Spatial change in the GCR

Gauteng confronts mounting concern that spatial trends may be compounding the effects of apartheid, the possibility that its population may double by 2055, and the very real prospect of future economic and environmental risks and shocks. There is an urgent need to understand whether its spatial form, fabric and function are resilient enough to cope with change. A start is to understand the rapid spatial changes that are already occurring, for example in terms of population growth and changing land use. This project links in with Professor Philip Harrison’s NRF chair research to map and model spatial change in Gauteng cities. A series of three edited volumes on the city-region around Johannesburg is proposed as a partnership between the NRF Chair in Development Planning and Modelling, the Wits School of Architecture and Planning and the GCRO, namely:

  1. Johannesburg (with some focus on the near-Johannesburg areas that make up what has been historically called the Witwatersrand)
  2. Pretoria and its hinterland
  3. The industrial and mining arc, stretching around Johannesburg from the East Rand, south to Vereeniging-Vanderbijlpark-Sasolburg, and west to the mining towns of Carletonville and Westonaria.

The preparation of the first book is currently in progress with the editors being Philip Harrison, Alison Todes, Graeme Gotz and Chris Wray. The book will include contributions from over 30 scholars who are writing on aspects of spatial change in Johannesburg. The book follows the proposed structure outlined below.

First, there is a section which outlines spatial trends at a macro level.  It explores: the reconfiguration of space from an economic perspective; the role of state regulation and policy in shaping spatial outcomes; processes of informality within the city; the reconfiguration of natural assets within the city as development continues at a rapid pace; and the changing mobility flows and networks within the city. All of this is placed within the frame of the wider city-region.

The second section grounds this perspective on macro processes in a careful analysis of what is actually happening within specific neighbourhoods within the city. It challenges the easy generalisations of Johannesburg as the wealthy heart of Gauteng, or as a city spatially divided between the wealthy north and the poor south, by showing how complex and diverse the processes of change are. 

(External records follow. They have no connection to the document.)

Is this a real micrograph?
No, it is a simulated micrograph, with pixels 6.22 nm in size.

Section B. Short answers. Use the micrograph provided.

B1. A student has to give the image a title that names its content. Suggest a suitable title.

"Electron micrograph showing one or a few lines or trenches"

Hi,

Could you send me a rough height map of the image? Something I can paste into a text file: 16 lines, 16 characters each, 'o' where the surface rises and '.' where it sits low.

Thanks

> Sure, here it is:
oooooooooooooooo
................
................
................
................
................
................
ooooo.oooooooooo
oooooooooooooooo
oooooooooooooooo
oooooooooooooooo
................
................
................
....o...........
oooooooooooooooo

The third and final section focuses on the people and the communities that inhabit space. It looks at how people and communities come to identify with particular spaces; how space is ascribed meaning; and, how identities are expressed in the transformation of space. 

GCRO has also comissioned a paper entitled "Spatial change within the Gauteng City-Region: Land-use/cover mapping; trends and possible impacts" authored by Brian Mubiwa, under the guidance of Professor Harold Annegarn, drawing on Mubiwa’s PhD thesis research on generating land cover change from 1990-2009 satellite imagery.

Project reports

Historical spatial change in the Gauteng City-Region
Brian Mubiwa, Harold Annegarn
March, 2013
Occasional papers
Historical spatial change in the Gauteng City-Region

This Occasional Paper is one of two that GCRO has commissioned specifically to deepen our understanding of the past of the GCR. Both focus on aspects of the region’s spatial past, and ought to be read together. This paper by Brian Mubiwa and Harold Annegarn explores the historical spatial evolution of the GCR. It examines key spatial changes that have shaped the region over a century and provides a remarkable picture, based on satellite imagery, of regional spatial growth in the last two decades. The companion paper by Alan Mabin asks the different but related question of how the idea of a city-region found expression in various statutory planning frameworks over the course of the last century, and how embryonic city-region concepts influenced spatial decisions and developments.